Benign Interventions with Adults Only

Research involving benign behavioral interventions in conjunction with the collection of information from an adult subject through verbal or written responses (including data entry) or audiovisual recording if the subject prospectively agrees to the intervention and information collection and at least one of the following criteria is met:

  1. The information obtained is recorded by the investigator in such a manner that the identity of the human subjects cannot readily be ascertained, directly or through identifiers linked to the subjects;
  2. Any disclosure of the human subjects’ responses outside the research would not reasonably place the subjects at risk of criminal or civil liability or be damaging to the subjects’ financial standing, employability, educational advancement, or reputation; or
  3. The information obtained is recorded by the investigator in such a manner that the identity of the human subjects can readily be ascertained, directly or through identifiers linked to the subjects, and an IRB conducts a limited IRB review to make the determination required by §__.111(a)(7).

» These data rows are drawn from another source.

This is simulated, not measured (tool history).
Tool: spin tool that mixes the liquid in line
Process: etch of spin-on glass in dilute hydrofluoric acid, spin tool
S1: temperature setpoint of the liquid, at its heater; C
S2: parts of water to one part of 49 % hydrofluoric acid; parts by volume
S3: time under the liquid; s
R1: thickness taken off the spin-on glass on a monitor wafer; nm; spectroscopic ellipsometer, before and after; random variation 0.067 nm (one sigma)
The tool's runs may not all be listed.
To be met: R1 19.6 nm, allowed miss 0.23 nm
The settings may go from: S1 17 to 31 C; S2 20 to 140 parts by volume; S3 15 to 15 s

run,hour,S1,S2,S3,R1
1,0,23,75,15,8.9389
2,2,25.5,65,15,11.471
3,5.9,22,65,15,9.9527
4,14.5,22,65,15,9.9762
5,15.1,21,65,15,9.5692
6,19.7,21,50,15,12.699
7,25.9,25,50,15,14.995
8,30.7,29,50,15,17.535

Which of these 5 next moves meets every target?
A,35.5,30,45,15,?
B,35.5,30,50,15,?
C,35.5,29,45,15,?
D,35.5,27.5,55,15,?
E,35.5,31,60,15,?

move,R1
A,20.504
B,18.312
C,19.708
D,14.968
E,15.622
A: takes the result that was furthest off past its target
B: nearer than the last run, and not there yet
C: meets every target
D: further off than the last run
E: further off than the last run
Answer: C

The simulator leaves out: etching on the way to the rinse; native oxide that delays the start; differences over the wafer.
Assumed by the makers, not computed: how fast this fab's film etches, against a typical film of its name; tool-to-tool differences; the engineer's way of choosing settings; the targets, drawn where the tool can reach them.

*For the purpose of this provision, “benign behavioral interventions” are brief in duration, harmless, painless, not physically invasive, not likely to have a significant adverse lasting impact on the subjects, and the investigator has no reason to think the subjects will find the interventions offensive or embarrassing. Provided all such criteria are met, examples of such benign behavioral interventions would include having the subjects play an online game, having them solve puzzles under various noise conditions, or having them decide how to allocate a nominal amount of received cash between themselves and someone else.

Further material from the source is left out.